Much has been said about Rowan County Clerk of Courts Kim Davis over the past several weeks. And although the staunch opponent of same-sex marriage surely has her supporters – including GOP hopeful Mike Huckabee – her detractors are legion. Coarse humor and Internet memes aside, some critiques of the defiant public servant have proven to be particularly poignant. While those in the pro-Davis camp liken her actions to the kind of civil disobedience practiced by Henry David Thoroeau and Martin Luther King Jr., she has also been compared to those Americans who have infamously stood in the way of rights and equality, including Alabama Governor George Wallace.
In an article for The Aurora-Beacon News (syndicated by other outlets including The Chicago Tribune), writer Anthony Stanford makes the case that comparing Kim Davis to George Wallace is historically appropriate, given that both individuals defied U.S. law on the grounds of their own moral convictions. In 1963, Wallace resisted federal mandates that required the racial integration of public schools.
Wallace — who had said in his inaugural address, “segregation now, segregation tomorrow, segregation forever” — was vehemently opposed to racial integration in any form whatsoever.
George Wallace even went so far as to personally and physically block young African-American students from entering a schoolhouse at the height of tension during the effort to integrate Alabama schools. But in the end, he deferred to the rule of law and acquiesced. Indeed, Wallace eventually apologized for his actions and renounced his racist views and policies, although he lived much of the rest of his life in the shadow of his segregationist past.
Anthony Stanford, who penned his critique of Kim Davis on the eve of her return to work at the Rowan County Clerk’s Office, acknowledges that it remains to be seen whether Davis will follow in the example of Wallace and capitulate or if she will continue to defy the law. Citing a comment by U.S. Attorney Kerry B. Harvey, Stanford suggests that the outcome should Davis block her clerks from issuing marriage licenses to same-sex couples will likely follow a predictable path that includes another stint of incarceration.
“Government officials are free to disagree with the law but not disobey it.”
To be sure, Stanford’s piece on Kim Davis is not the only mainstream news outlet that has invoked the unflattering comparison to George Wallace. Renee Graham of The Boston Globe made a compelling argument similar to that of Stanford earlier this month, opining that Kim Davis – like Wallace in 1963– is very much on the wrong side of history.
“Defying the rule of law didn’t work for Wallace, and it won’t work for Davis.”

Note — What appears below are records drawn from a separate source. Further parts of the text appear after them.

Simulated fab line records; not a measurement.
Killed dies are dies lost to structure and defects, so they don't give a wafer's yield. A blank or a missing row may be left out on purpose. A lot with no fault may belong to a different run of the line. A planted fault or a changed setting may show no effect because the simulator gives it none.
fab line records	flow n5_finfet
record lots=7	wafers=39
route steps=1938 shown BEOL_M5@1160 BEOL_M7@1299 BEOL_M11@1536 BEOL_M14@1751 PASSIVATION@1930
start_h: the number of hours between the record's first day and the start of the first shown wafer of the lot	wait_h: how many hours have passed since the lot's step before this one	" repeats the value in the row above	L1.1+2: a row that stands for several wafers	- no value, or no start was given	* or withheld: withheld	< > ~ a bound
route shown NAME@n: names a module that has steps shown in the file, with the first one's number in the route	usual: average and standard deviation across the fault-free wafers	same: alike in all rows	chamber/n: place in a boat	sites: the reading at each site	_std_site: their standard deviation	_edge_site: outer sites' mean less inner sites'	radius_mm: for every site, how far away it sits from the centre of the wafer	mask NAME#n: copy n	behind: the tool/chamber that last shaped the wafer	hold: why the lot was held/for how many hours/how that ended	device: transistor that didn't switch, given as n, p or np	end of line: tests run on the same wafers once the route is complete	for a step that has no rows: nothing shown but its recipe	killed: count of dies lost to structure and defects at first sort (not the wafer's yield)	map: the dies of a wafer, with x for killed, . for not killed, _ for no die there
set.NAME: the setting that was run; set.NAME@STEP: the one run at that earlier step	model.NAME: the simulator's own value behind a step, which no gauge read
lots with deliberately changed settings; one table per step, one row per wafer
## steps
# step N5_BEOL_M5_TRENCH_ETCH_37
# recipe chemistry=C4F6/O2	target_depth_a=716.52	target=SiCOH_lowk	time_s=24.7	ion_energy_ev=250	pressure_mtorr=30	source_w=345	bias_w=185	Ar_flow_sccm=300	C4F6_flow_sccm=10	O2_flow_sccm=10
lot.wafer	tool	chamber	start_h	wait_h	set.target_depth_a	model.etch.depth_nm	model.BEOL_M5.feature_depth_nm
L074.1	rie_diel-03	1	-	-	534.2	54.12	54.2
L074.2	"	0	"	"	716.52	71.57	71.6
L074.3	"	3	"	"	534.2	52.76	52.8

A sudden reversal of personal and political opinions seems improbable when Kim Davis returns to work on Monday morning. In fact, her attorney has indicated that she will continue to follow her conscience when it comes to executing her official duties. While it is entirely possible that she, like Wallace, might ultimately relent for the present and passively step aside so that controversy might subside, further defiance of the law will surely prompt a harsh response from the Court as well as futher backlash on both sides of the dispute.
[Images via Ty Wright and Keystone/Hulton Archive for Getty Images]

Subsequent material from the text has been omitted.